Minister with long links to Miliband - News - Evening Standard
       

Minister with long links to Miliband

As a devout Catholic mother of four, Ruth Kelly has for years struggled to make family life fit around her political ambition.

But earlier this year, as she turned 40, the Transport Secretary made up her mind that she had to end what has been a meteoric Cabinet career.

The importance of children in her life was apparent from the moment her son Eamonn was born 11 days after she took the marginal seat of Bolton West from the Conservatives in 1997.

She rose through the ranks to enter the Cabinet at 36, leapfrogging many of her contemporaries - including David Miliband.

Mr Miliband and Ms Kelly had a brief fling when they were in their twenties and have remained close friends ever since. With current speculation rife about the Foreign Secretary's leadership hopes, her links to him are now bound to come under even greater scrutiny.

However, Ms Kelly's skill has been to straddle different camps and she was one of the few ministers viewed with approval by both the Blair and Brown factions during the first two terms.

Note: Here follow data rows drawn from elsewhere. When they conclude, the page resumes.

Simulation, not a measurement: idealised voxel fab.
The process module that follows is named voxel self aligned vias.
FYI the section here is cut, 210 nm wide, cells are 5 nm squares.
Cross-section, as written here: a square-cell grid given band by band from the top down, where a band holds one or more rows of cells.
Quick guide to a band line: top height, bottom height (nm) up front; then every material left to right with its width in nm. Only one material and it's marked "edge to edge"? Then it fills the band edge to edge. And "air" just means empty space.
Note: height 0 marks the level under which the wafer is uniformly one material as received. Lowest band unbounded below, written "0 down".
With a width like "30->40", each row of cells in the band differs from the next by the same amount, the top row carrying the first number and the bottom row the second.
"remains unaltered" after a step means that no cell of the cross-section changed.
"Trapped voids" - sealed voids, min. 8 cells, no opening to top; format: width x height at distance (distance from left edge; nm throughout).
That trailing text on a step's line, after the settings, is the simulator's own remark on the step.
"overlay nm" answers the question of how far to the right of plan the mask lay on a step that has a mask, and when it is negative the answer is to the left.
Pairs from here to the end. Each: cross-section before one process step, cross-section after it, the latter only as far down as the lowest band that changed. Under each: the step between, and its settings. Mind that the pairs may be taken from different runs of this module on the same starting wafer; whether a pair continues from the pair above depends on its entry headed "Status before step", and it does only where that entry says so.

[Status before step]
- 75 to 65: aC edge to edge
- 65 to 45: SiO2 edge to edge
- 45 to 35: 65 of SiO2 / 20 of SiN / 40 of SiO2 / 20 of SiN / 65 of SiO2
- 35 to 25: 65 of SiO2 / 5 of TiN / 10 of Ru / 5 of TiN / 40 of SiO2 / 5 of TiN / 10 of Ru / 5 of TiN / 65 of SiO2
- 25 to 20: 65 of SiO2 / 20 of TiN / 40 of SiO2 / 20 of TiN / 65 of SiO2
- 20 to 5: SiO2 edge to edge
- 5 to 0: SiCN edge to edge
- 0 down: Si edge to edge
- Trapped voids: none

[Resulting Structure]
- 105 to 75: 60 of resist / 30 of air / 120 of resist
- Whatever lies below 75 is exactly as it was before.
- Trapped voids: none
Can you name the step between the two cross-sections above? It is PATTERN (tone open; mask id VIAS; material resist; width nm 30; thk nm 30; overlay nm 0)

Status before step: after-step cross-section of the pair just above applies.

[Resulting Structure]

A committed moderniser, the Transport Secretary has nevertheless infuriated the more traditional feminists in the Cabinet with her staunch stance on abortion and contraception. Some female colleagues even despaired that she had had a fourth child while in office - a record for any woman minister.

Her son Eamonn, who was sent to a private school because of his particular learning needs, is now 11. She also has a daughter Sinead, nine, Roisin, seven, and Niamh, five.

She has never denied that she has links to Opus Dei, the Roman Catholic prelature made famous in Dan Brown's novel The Da Vinci Code.Ms Kelly rejected calls to break off her links with the group or quit, saying: "It is a private spiritual life and I don't think it is relevant to my job. I am here as a Catholic." But Ms Kelly has never shied away from controversy. As Education Secretary from December 2004 she was engulfed in a row after it emerged that sex offenders were being allowed to teach in schools.

She moved to be Communities Secretary in May 2006 and was accused of destabilising the housing market through the botched introduction of home information packs.

Her tenure as Transport Secretary, from last July, is seen to have been her most successful post though she faces anger among Londoners for pressing ahead with proposals for a third runway at Heathrow.

Born in Limavady, Northern Ireland, she was educated at Sutton High School, Westminster School, Queen's College, Oxford, and the London School of Economics.